Although its behavior is left open, the CAP register is intended (but not required) to be used for access control/security/privilages/capabilities (hence the name CAP).

Lack of safety and security

If the purpose of Boot is to serve as a substrate for and a subset of Ovm, and if Ovm is to be a safe language, then why don't we require bounds-checking at the Boot level? Why do we allow invalid pointer operations to have undefined effects? Because Boot will be used to execute the Ovm implementation, and for efficiency we will trust the Ovm implementation to be safe and correct. Oot will be a safe language; Boot is not.
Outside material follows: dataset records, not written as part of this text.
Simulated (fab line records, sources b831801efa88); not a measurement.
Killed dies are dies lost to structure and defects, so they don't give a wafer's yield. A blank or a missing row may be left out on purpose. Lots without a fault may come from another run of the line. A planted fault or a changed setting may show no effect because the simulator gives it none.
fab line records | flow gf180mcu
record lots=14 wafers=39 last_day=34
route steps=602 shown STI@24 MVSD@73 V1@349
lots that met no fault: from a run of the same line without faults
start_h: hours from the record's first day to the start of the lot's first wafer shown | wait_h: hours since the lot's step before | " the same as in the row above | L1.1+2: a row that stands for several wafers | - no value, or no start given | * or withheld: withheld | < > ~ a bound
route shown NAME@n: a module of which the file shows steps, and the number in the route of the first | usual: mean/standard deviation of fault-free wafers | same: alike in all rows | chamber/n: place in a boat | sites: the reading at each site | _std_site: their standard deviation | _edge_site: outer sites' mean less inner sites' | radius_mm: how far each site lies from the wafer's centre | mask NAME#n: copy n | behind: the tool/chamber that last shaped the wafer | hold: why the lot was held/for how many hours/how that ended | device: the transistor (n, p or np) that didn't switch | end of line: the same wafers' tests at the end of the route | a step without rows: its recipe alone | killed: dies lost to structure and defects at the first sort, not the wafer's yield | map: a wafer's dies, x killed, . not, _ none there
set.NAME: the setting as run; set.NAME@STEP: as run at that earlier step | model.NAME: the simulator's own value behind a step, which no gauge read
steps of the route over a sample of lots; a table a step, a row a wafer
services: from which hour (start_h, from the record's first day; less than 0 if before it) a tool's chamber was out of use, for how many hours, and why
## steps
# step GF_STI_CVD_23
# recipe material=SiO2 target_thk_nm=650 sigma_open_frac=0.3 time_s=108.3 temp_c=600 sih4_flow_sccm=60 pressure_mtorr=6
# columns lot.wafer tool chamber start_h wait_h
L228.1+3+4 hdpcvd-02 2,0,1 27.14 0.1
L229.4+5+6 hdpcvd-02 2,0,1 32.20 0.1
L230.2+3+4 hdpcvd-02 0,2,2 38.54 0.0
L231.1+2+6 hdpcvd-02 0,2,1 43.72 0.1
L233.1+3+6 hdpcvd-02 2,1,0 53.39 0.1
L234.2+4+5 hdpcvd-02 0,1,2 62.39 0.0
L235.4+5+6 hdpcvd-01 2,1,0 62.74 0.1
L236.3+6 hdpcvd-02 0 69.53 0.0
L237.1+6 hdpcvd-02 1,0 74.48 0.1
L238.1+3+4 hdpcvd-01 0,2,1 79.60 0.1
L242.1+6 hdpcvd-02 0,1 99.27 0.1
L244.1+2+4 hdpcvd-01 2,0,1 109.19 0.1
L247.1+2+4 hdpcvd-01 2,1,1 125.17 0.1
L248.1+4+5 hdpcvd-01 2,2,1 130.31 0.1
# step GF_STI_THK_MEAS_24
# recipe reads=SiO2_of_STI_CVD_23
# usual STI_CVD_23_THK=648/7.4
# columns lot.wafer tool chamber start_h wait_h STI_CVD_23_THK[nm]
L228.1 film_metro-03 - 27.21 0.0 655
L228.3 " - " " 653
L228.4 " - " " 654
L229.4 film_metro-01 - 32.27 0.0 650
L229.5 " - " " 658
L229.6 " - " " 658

Note that this means that an Ovm implementation running on a Boot platform will not be able to simply identify parts of an untrusted program that it is running that contain only instructions in the Boot subset of Ovm, and blindly execute them directly on the Boot platform; it must prove safety or insert bounds-checks.

Undefined values for arithmetic over 16-bits

Not having a maximum bitwidth allows Boot programs to directly use whatever data types are native to the platform that Boot is being implemented on. This is good for efficiency, and for making it easy to implement Boot on new platforms, and for interoperation with other code native to the platform.

We allow the implementation freedom to produce arbitrary output values when the outputs 'should' overflow 16-bits because we want to allow Boot implementations to be able to simply use the native arithmetic operations of the underlying platform without inserting checks for overflow around each operation.

Syscall-y instruction choice

The reason for (malloc, mdealloc, mfree, open, close, read, write), is that they are fundamental and common. (walk) because it is fundamental. (poll) because it is called a lot in tight loops and so you want them to be efficient, and (time rand) because both they are called in tight loops, and they are fundamental.

Why MUL?

If we are targetting 16-bits, why include MUL? MUL instructions are not universal.

MUL seems to be fairly common among higher-end embedded processors and even where it is not present, it is simple for a Boot implementor to write an unsigned integer multiplication routine.

Why are OTHER and UNDEFINED redundant?

Since we don't define the semantics of either OTHER or UNDEFINED, these would seem to be redundant. The intent is that OTHERs may be created by correctly-behaving libraries and implementation extensions, whereas UNDEFINEDs are only created by erroneous programs.

What's the point of SMALLSTACK?

SMALLSTACK's capacity limit may allow some advanced implementations to optimize it away.

SMALLSTACK is a useful abstraction for Ovm's 'custom instructions', which can call each other but only in a non-recursive, inlinable way. In Ovm, many custom instructions will use SMALLSTACK, not DATASTACK or CALLSTACK or registers, for temporary processing, in order to make it easy for custom instruction subroutines to access manipulate data placed in registers and on DATASTACK and CALLSTACK by the main program; conversely, the 'main program' won't touch SMALLSTACK except as a temporary place to load arguments and retrieve results.

Why so many stacks?

Many languages combine CALLSTACK and DATASTACK into one, but a few like to have two different ones (eg see https://users.ece.cmu.edu/~koopman/stack_computers/sec2_1.html#211 ). In fact, some languages use even more (eg see http://docstore.mik.ua/orelly/perl/prog3/ch18_03.htm ). So I thought it might be nice to offer a second stack, although it's debatable whether we should, because a language that wanted two stacks if we only provided one could use the 'user stacks' facility.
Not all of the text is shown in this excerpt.